Vijay Seshadri (born 1954) is a Brooklyn, New York-based poet, essayist, and literary critic of significant repute.
He was born in India and came to the United States in 1959 at the age of five. He grew up in Columbus, Ohio and has lived in many parts of the United States, including the Northwest and the Upper West Side of Manhattan where he was a sometime graduate student in the Ph.D. program in Middle Eastern Languages and Literature at Columbia University.
Seshadri's poems, essays, and reviews have appeared in AGNI, Antaeus, Boulevard, Epiphany, The Nation, The New Yorker, The New York Times, The Paris Review, Shenandoah, Southwest Review, The Threepenny Review, Verse, and Western Humanities Review. A collection of his poetry, Wild Kingdom, was published in the spring of 1996 by Graywolf Press.

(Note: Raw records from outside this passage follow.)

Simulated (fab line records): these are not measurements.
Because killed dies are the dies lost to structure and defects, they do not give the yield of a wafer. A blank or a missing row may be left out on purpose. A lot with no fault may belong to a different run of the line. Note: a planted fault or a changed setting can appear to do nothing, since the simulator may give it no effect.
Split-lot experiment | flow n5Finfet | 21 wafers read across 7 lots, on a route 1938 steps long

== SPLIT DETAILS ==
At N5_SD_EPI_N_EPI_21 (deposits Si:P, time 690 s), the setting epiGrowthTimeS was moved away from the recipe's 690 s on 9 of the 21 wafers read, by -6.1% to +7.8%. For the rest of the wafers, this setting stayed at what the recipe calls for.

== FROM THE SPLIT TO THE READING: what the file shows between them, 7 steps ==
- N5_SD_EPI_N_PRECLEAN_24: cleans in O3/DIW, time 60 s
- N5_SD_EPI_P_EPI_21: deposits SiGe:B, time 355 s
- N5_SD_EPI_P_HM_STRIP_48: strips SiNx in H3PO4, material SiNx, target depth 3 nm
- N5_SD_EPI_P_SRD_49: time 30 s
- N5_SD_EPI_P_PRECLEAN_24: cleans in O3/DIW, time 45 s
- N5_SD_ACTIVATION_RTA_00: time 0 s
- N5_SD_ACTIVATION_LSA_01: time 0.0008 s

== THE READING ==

He has received grants from the New York Foundation for the Arts and the National Endowment for the Arts. He has been awarded The Paris Review's Bernard F. Conners Long Poem Prize, the MacDowell Colony's Fellowship for Distinguished Poetic Achievement, a fellowship from the John Simon Guggenheim Memorial Foundation, and the James Laughlin Award for his second collection, The Long Meadow (2003).
Vijay Seshadri holds an A.B. degree from Oberlin College and an M.F.A. from Columbia University. He is a former member of the editorial staff of the New Yorker magazine and has taught at the MFA Writing Seminars at Bennington College. He currently teaches poetry and is the director of the graduate non-fiction writing program at Sarah Lawrence College.